9 “Rising Rate” Buys for Big Gains and Cash Payouts Up to 9.6%

Brett Owens, Chief Investment Strategist
Updated: May 22, 2018

The overheating yield on the 10-Year Treasury note has investors scrambling for interest-rate (and inflation) insurance.

So today I’m going to give you 4 proven strategies—and 9 terrific investments—that will give you just that. Plus we’ll grab massive dividend yields (up to 9.6%!) and upside too.

More on all of this shortly. First, we need to talk about the one move you don’t want to make right now.

The Worst Mistake You Can Make When Rates Climb

When rates rise, folks holding long-duration bonds take a double hit, because their bonds drop in value as newer, higher-yielding ones come on the market—causing them to miss out on a shot at a bigger income stream, too!

But another landmine you could be sitting on right now is a “bond proxy” like General Mills (GIS), whose dividend yield may look attractive at 4.6%, but payout growth—a crucial driver of share prices—has gone cold, as you can clearly see in this chart:

Reality Catches Up to General Mills’ Dividend

With few catalysts ahead—and stiffening competition from small, local food makers dragging down sales—GIS’s payout likely climb any more than a piddling $0.01–a-year for the foreseeable future—if that!

The truth is, there’s no good reason to own consumer staples like GIS today, and investors know it. Check out how the stock has dropped as Treasury yields have surged. It’s a mirror reflection!

General Mills Goes Stale

Which brings us to my first rising-rate strategy, which—unlike long-duration bonds—drags your initial investment and your income stream higher with rates.

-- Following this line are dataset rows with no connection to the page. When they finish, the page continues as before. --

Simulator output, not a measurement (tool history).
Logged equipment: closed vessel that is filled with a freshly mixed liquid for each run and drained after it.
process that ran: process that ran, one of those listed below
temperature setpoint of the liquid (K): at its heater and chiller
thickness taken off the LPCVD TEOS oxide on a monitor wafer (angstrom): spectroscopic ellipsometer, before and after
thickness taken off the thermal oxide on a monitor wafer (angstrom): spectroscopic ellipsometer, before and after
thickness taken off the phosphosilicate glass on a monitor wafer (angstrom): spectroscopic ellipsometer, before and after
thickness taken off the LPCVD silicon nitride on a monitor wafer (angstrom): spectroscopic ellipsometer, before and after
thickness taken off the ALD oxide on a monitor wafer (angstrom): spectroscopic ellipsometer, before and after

Rising-Rate Strategy No. 1: Let Your Nest Egg “Float” Higher With Rates

Businesses love floating-rate loans because they come with lower interest rates than fixed-term loans. The tradeoff? That rate ticks higher with a benchmark like LIBOR (which is used for many business loans). And LIBOR is spiking these days:

Borrowers Pay Up

The thing that most folks don’t know is that you can grab a piece of the higher interest these businesses are paying by purchasing floating-rate loans. And the best way to buy them is through a powerful type of fund called a closed-end fund (CEF).

Why CEFs? Three reasons:

  • We get a pro at the helm: The best CEFs are run by an experienced manager with decades of experience—a must if you’re navigating more obscure areas such as floating-rate loans.
  • They pay outsized dividends: When rates rise, we want a dividend that’s either growing fast (see Strategy No. 3 below) or boasts a current yield that wallops the payout on the 10-year (like the 7.0% payout I reveal two paragraphs on).
  • They’re cheap! Because of a quirk in CEFs’ structure, many of these funds trade at a discount to the value of their holdings, so we can buy top-notch floating-rate loans at bargain-basement prices.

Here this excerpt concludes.